2.2. Determinants of Data Value

2.2.1. Key Factors Impacting Data Value

The value of data is determined by several key factors, including their quality, availability, and timeliness [20]. Data quality encompasses essential attributes such as accuracy, completeness, and consistency, which are critical for assessing both their reliability and accessibility. Levitin and Redman [22] found that when data quality is low, organizations spend over 20% of their total operating costs on correcting and refining data errors. This finding highlights the direct impact of data quality on an organization’s economic performance. Furthermore, Pipino [23] emphasized that high-quality data significantly enhance the efficiency of data-driven strategies, such as customer relationship management (CRM). Data availability refers to the ease with which data can be accessed and analyzed. It is another fundamental factor in determining data’s economic value. Miller and Mork [24] examined cases where process automation, powered by readily available data, led to significant productivity gains in manufacturing. In addition, their research underscores the importance of data availability in optimizing corporate operations. For instance, implementing predictive maintenance with real-time data substantially reduced production-line downtime. Timeliness, or the ability to provide data promptly, is especially crucial in time-sensitive industries such as finance and logistics. Thomas and Griffin [25] explored cases where logistics companies used real-time data to optimize delivery routes and cut fuel costs. Timeliness is particularly important in areas like supply chain management. For example, Amazon successfully reduced logistics costs and improved customer satisfaction by deploying inventory in real time through a data-driven order prediction system [26]. These examples illustrate how the economic value of data can be maximized when both data quality and usability are effectively integrated.

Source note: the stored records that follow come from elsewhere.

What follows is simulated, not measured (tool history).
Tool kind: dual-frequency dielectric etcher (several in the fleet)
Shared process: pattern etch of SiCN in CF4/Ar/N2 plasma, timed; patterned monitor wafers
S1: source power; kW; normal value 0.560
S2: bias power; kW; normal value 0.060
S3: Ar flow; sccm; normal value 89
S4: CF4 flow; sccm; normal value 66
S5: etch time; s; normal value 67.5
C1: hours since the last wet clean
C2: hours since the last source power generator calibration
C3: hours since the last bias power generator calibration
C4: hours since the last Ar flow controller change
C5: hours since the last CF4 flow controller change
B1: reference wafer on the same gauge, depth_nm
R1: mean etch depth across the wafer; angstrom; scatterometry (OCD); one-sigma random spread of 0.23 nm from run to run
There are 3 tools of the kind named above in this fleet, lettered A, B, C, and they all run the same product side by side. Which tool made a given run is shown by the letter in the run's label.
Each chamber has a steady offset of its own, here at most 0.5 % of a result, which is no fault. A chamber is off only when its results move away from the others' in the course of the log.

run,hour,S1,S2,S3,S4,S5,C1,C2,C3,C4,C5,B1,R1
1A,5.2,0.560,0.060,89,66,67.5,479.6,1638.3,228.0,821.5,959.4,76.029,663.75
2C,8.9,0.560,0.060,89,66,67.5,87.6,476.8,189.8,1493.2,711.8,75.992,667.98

Previous studies have stressed that determinants of data values such as data quality, usability, and timeliness—are essential for improving data-driven strategies and enhancing operational efficiency. However, most of these studies are confined to specific industries or types of data, and they have not fully explored the value creation mechanisms for complex data types, such as unstructured data. To address these gaps, this study introduces a comprehensive evaluation model that can identify data value determinants by industry and incorporate the value of various data types. This approach aims to increase the reliability of data valuation and enhance the effectiveness of data-driven decision-making. Recent advancements have introduced AI-driven and blockchain-based real-time data valuation methodologies, providing dynamic approaches that continuously assess data assets. AI-driven techniques leverage machine learning algorithms to adapt valuations to real-time data streams, whereas blockchain technology ensures transparent and auditable valuation processes, addressing traditional valuation challenges related to transparency and trust.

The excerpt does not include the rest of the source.